The default behavior of tbl.sample:
1. at random with replacement,
2. the same number of times as rows of tbl

In [None]:
bootstrap_sample = ... # EXERCISE
print("Number of Rows:", bootstrap_sample.num_rows)

In [None]:
bootstrap_sample.hist('Total Compensation', bins=salary_bins)

**Step 2:** Compute statistic on bootstrap sample.

In [None]:
percentile(50, bootstrap_sample.column('Total Compensation'))

**Repeat** the sampling process many times:

In [None]:
def one_bootstrap_median():
    # draw the bootstrap sample
    bootstrap_sample = ...  # Exercise
    # return the median total compensation in the bootstrap sample
    return percentile(50, bootstrap_sample.column('Total Compensation'))

In [None]:
one_bootstrap_median()

In [None]:
# Generate the medians of 1000 bootstrap samples
num_repetitions = 1000
bstrap_medians = make_array()
for i in np.arange(num_repetitions):
    bstrap_medians = np.append(bstrap_medians, one_bootstrap_median())

Examine the empirical distribution of the samples.

In [None]:
resampled_medians = Table().with_column('Bootstrap Sample Median', bstrap_medians)
median_bins=np.arange(120000, 160000, 2000)
resampled_medians.hist(bins = median_bins)

# Plotting parameters; you can ignore this code
parameter_green = '#32CD32'
plots.ylim(-0.000005, 0.00014)
plots.scatter(pop_median, 0, color=parameter_green, s=40, zorder=2)
plots.title('Bootstrap Medians and the Parameter (Green Dot)');

### A General Bootstrap Function

The following function implements the general bootstrap procedure.


In [None]:
def bootstrapper(sample, statistic, num_repetitions):
    """
    Returns the statistic computed on a num_repetitions  
    bootstrap samples from sample.
    """
    bstrap_stats = make_array()
    for i in np.arange(num_repetitions):
        # Step 1: Sample the Sample
        bootstrap_sample = ... # EXERCISE
        # Step 2: compute statistics on the sample of the sample
        bootstrap_stat = ... # EXERCISE
        # Accumulate the statistics
        bstrap_stats = np.append(bstrap_stats, bootstrap_stat)

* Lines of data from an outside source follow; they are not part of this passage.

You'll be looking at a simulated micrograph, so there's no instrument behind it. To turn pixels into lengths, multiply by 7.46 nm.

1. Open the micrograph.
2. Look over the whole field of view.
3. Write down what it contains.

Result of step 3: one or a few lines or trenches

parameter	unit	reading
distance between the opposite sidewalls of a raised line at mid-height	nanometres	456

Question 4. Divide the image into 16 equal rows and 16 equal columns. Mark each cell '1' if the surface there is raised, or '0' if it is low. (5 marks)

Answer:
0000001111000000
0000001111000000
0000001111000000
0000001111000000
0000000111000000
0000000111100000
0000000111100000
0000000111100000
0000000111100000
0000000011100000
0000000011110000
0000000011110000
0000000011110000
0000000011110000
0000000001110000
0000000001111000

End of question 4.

    return bstrap_stats    

In [None]:
og_sample = sf.sample(400)

def compute_median(sample):
    return percentile(50, sample.column("Total Compensation"))

bootstrap_medians = bootstrapper(og_sample, compute_median, 1000)

In [None]:
(Table().with_column("bootstraps", bootstrap_medians)
        .hist(bins=median_bins))

## Extra Viz code
parameter_green = '#32CD32'
plots.ylim(-0.000005, 0.00014)
plots.scatter(pop_median, 0, color=parameter_green, s=40, zorder=2)
plots.title('Bootstrap Medians and the Parameter (Green Dot)');

---
<center> Return to Slides </center>

---

## Percentile Method: Middle 95% of the Bootstrap Estimates 

Computing confidence intervals is as simple as computing percentiles on the bootstrap samples.  No magic equations!

In [None]:
left = ... # EXERCISE 2.5 percentile
right = ... # EXERCISE 97.5 percentile 

make_array(left, right)

In [None]:
resampled_medians.hist(bins = median_bins)

# Plotting parameters; you can ignore this code
plots.ylim(-0.000005, 0.00014)
plots.plot(make_array(left, right), make_array(0, 0), color='yellow', lw=3, zorder=1)
plots.scatter(pop_median, 0, color=parameter_green, s=40, zorder=2);